Fiera Real Estate has launched its debut European debt fund, Fiera European Real Estate Debt, six months after establishing a real estate credit platform targeting the region, PERE has learned.
Through the vehicle, the real estate arm of Canadian investment manager Fiera Capital will originate senior-secured, investment-grade real estate loans. FERED will target core-plus to value-add deals in the £20 million ($24.95 million; €22.60 million) to £50 million range, across sectors including residential, logistics, Grade A office, hotels and leisure. The vehicle will initially focus on the UK market before expanding into select European markets.

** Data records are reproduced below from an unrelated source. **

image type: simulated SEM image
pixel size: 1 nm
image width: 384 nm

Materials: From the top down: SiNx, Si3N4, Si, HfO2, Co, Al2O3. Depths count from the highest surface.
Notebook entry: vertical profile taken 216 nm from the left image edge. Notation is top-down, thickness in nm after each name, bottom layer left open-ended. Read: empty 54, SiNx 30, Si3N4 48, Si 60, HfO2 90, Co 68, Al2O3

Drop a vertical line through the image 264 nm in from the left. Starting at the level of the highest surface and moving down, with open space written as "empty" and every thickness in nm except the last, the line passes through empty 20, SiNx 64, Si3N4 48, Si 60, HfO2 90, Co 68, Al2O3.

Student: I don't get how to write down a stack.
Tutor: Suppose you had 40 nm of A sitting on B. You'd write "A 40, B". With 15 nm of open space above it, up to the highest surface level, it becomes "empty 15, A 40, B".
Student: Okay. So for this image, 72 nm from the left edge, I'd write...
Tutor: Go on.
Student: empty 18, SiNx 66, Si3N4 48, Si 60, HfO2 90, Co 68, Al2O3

The platform has amassed £100 million to date from two Fiera Capital fund of funds and is seeking to raise in excess of £500 million for the fund, which does not have a hard-cap. A second close is expected after the summer.
The vehicle is classified as Article 8 under the European Commission’s Sustainable Finance Disclosure Regulation. Under SFDR, an Article 8 fund promotes environmental or social characteristics, provided the firm making the fund’s investments follows good governance practices.
“There are not many Article 8 funds in the real estate credit space,” said managing director David Renshaw, who along with Richard Howe joined Fiera from Cheyne Capital last year to launch Fiera’s pan-European real estate debt business. “I think the real estate credit space has been lagging versus the equity space in terms of SFDR classifications and chasing hard and fast green targets. And I fully understand why as well, because, to an extent, you’re one step removed from a sponsor. But we do think that over time, this is going to become a key feature of the space.”
The firm has created a responsible lending framework that will be used to assess opportunities during its loan origination process. “We have a bespoke guideline and checklist that every borrower needs to go through,” added Howe. “We wouldn’t lend on deals that wouldn’t pass it.”
Also, unusually for Europe, where most funds are closed-ended in nature, the debt vehicle will also have a semi-liquid, open-ended fund structure. The vehicle will have a lockup period of two to three years, with investors able to redeem on a quarterly basis. The fund also has a gating mechanism where redemptions will be paid out to investors over a period of time.
“We think that the semi open-ended nature of the fund will be appealing both to institutional capital – because you’re not locked in for eight years, and you do have more flexibility in terms of when you may wish to withdraw or add more money in – but also potentially to high-net-worth individuals as well,” said Renshaw.
A semi open-ended debt fund would be less vulnerable to gating issues than an equity vehicle, added Charles Allen, Fiera’s head of European real estate: “I think on a debt vehicle, this is less of a concern, because the average duration of loans is generally shorter. You’re not required to sell an asset at the end of the loan, you can just refinance and take your money out.”
For the fund, Fiera is targeting an average loan duration of two years and net returns of more than 10 percent, according to Renshaw. “We have a preference for value add or development plays, the idea being that you can actually create value over the life of the loan and then de-risk the debt basis over that time period,” he said.
In addition to the fund, Fiera has also formed a separately managed account with a Middle Eastern investor which targets higher yielding, larger debt investments.
In terms of pipeline, Fiera has seen £4 billion to £5 billion on transactions to date, according to Howe. The firm is expected to close on its first deal for the SMA in about four to six weeks.
With the debt funding gap in Europe forecast to be greater than €32 billion over the next three years, “this is probably the most elevated level of refinancing requests that I’ve seen over the last 10-15 years,” he remarked.
Although 90 percent of Fiera’s real estate debt dealflow was tied to a refinancing at the start of the year, Howe sees more lending opportunities for acquisitions starting to emerge. “I think sponsors are getting a bit braver and also looking to develop what sites they held for the last six months,” he said.
Allen believes raising a first-time fund will be an advantage for Fiera, despite the challenging fundraising market. “We think a lot of existing teams are going to be spending a lot of their time dealing with legacy issues, instead of focusing on deploying into the new, more attractive lending environment,” he said.
Concurred Renshaw: “I think you’re going to find over the next three to six months, there are peers who have probably taken on too much risk, quite frankly, who are going to have big issues.”
Fiera’s expansion into European real estate debt now gives the firm a global real estate credit platform, which currently manages $1.7 billion in assets across North America and Europe. Fiera Real Estate has total global AUM of $5.9 billion, or approximately 5 percent of Fiera Capital’s $117 billion in assets.